Paleoseismic Investigation of the Taylorsville Fault, West Valley Fault Zone, Utah
By Adam I. Hiscock
The West Valley fault zone is the lesser known of the two major faults that run through the Salt Lake Valley (the other is the Salt Lake City segment of the Wasatch fault zone). The Salt Lake City segment has been well studied, but much less is known about the West Valley fault zone.The West Valley fault zone consists of two, subparallel main traces, known as the Granger fault (western trace) and Taylorsville fault (eastern trace).
In 2011, the Utah Geological Survey (UGS) completed an investigation that analyzed the relation between the Granger fault and Salt Lake City segment to try and determine a link between major earthquakes on the Salt Lake City segment and the West Valley fault zone (see Survey Notes, v. 44, no. 2, 2012). The purpose of our current investigation is to expand our knowledge of the earthquake history for the lesser studied Taylorsville fault.

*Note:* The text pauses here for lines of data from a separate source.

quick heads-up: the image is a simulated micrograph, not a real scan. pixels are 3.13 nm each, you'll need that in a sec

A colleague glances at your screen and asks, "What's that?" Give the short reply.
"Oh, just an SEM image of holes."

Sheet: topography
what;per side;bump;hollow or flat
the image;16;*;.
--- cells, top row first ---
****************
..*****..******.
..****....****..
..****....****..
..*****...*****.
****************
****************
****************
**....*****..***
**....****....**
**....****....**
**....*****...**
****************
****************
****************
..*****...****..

In August 2015, the UGS, aided by the U.S. Geological Survey (USGS), conducted a paleoseismic (fault trenching) investigation of prehistoric surface-faulting earthquakes on the Taylorsville fault. Two parallel trenches were excavated at the Airport East site across a 1 to 3 foot high scarp, east of the Salt Lake City International Airport at approximately 1140 North Flyer Way. The trenches exposed fine-grained sand and silt deposits. Groundwater at the site was very shallow, which was problematic for trench wall stability and prevented us from trenching deeper to expose older deposits that might record a more complete earthquake record.
Our preliminary findings include evidence for three post-Bonneville earthquakes at the Airport East site and distinguish seven separate units in the trench wall. These units consist of sand and silt deposits, probably deposited on the paleo-Jordan River floodplain and Great Salt Lake margin marshes over thousands of years. Several liquefaction-induced sand dikes and broad warping of older units indicate evidence of possibly two separate earthquake ground-shaking events. However, we found no evidence to link these features to the Taylorsville fault; the features could have been created from ground-shaking from an earthquake on any one of the many regional fault systems.
We collected samples for both radiocarbon (14C) and optically stimulated luminescence (OSL) dating methods. Several units in the trench were very organic rich and one contained a burn horizon. The abundance of organic material allowed us to collect samples with numerous discrete charcoal fragments, which makes dating the material easier. The samples are currently being processed, and we are awaiting results.
We will use the data to develop a model for the timing of prehistoric earthquakes at the Airport East site, as well as refine data from past trench investigations. These data will help us better understand the complex relationship between earthquakes on the West Valley fault zone and the Salt Lake City segment, increase our knowledge of the entire Wasatch fault zone, and will eventually be incorporated into the USGS National Seismic Hazard Maps that are part of the International Building and Residential Codes adopted in Utah. Research projects such as this allow us to better plan for and accurately characterize earthquake hazard in the Salt Lake Valley.
Funding for this project was provided through the USGS National Earthquake Hazards Reduction Program (NEHRP). Additional information on the link between the West Valley fault zone and Salt Lake City segment of the Wasatch Fault zone can be found in UGS Special Study 149, Paleoseismology of Utah, Volume 24—Evaluating surface faulting chronologies of graben-bounding faults in Salt Lake Valley, Utah—New paleoseismic data from the Salt Lake City segment of the Wasatch fault zone and the West Valley fault zone, by Christopher B. DuRoss and Michael D. Hylland, available on our Paleoseismology of Utah Series web page.